Metadata for digital objects

That was the topic discussed recently by OCLC Research Library Partners metadata managers. It was initiated by Jonathan LeBreton of Temple, who noted the questions staff raised when describing voluminous image collections such as: Do we share the metadata even if it would swamp results? What context can be provided economically? What are others doing both in terms of data schemas and where the metadata is shared?

The discussion revolved around these themes:

Challenges in addressing the sheer volume of digital materials.  Managers are making decisions based on staffing, subject expertise, collection’s importance and funding. It was suggested that some metadata could be extracted from the technical metadata, such as dates and location. We discussed the possibility of crowd-sourcing metadata creation, although experience to date is that a few volunteers are responsible for most contributions, and the successful examples tend to be for transcription, editing OCR’d text, and categorizations. (The At a Glance: Sites that Support Social Metadata chart indicates the ones that enhance data either through improved description or subject access.) The context must matter to people for them to volunteer their efforts. (See the OCLC Report, Social Metadata for Libraries, Archives and Museums: Executive Summary.) With the anticipated increase of born-digital and other digitized materials, there’s a greater need for batch and bulk processing.

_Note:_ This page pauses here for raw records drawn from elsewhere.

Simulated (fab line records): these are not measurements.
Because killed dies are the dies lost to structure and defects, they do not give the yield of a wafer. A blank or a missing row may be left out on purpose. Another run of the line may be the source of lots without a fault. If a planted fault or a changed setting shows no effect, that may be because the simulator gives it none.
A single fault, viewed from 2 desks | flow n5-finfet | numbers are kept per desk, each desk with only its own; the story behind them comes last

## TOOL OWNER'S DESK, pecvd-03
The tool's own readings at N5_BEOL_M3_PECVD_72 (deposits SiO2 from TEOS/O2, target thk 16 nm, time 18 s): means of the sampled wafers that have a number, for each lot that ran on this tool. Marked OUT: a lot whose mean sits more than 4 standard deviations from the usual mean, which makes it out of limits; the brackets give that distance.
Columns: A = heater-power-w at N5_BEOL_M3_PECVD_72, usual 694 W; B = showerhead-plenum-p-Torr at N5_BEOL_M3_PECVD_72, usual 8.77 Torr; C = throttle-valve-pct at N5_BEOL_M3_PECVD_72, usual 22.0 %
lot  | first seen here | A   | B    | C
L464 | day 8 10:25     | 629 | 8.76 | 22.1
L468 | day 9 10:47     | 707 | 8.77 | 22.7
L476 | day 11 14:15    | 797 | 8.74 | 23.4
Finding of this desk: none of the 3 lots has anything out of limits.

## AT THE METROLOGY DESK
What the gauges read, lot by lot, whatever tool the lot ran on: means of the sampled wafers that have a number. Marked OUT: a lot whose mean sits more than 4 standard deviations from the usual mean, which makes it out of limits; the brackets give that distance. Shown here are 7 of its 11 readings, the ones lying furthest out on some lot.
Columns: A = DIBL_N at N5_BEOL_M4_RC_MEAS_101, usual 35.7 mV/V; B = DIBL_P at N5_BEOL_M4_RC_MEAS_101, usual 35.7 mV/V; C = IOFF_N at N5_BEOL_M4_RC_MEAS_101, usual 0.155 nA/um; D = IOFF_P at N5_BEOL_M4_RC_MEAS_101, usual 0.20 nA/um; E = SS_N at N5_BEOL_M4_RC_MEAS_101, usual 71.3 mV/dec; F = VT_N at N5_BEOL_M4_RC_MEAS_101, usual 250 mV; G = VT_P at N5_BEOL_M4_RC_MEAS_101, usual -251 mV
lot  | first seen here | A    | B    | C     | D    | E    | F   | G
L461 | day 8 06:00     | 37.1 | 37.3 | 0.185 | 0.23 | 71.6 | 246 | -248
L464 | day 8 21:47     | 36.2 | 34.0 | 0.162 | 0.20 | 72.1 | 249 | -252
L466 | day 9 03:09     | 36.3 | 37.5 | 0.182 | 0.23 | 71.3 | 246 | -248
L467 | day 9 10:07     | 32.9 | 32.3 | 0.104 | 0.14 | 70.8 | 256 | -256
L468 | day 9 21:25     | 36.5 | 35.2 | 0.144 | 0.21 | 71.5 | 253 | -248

Grappling with born-digital materials.  Libraries are receiving the digital equivalents of personal papers and using the Forensic Toolkit to “process” these digital collections.  Preservation and rights management, in addition to description, are important components and no commercially available system yet addresses these needs. The Association of Research Libraries is working with the Society of American Archivists to customize its Digital Archives Specialist (DAS) Program to develop the requisite skills for managing born-digital for ARL library staff. OCLC Research has produced several reports in conjunction with its Demystifying Born Digital program of work.

Concerns about “siloization”, or proliferation of “boutique” collections, using different metadata schema. Metadata is being created in different native systems within an institution, metadata that is often not loaded into a central catalog or even accessible in the local discovery layer. User-created metadata in institutional repositories may be OAI harvested by OCLC and thus may appear in WorldCat even if not visible in the institution’s local discovery tool. Managers grapple with whether to spend resources on updating such metadata before it is exposed for harvesting.  Another challenge is deciding what to include in which discovery layer, and what should be silo’d.  The numerous repositories within an institution can result in complex metadata flows for discovery, as illustrated by UC San Diego’s Prezi diagram. Some institutions map their various metadata schema to MODS (Metadata Object Description Schema), but all non-MARC metadata is converted to MARC when loaded into WorldCat.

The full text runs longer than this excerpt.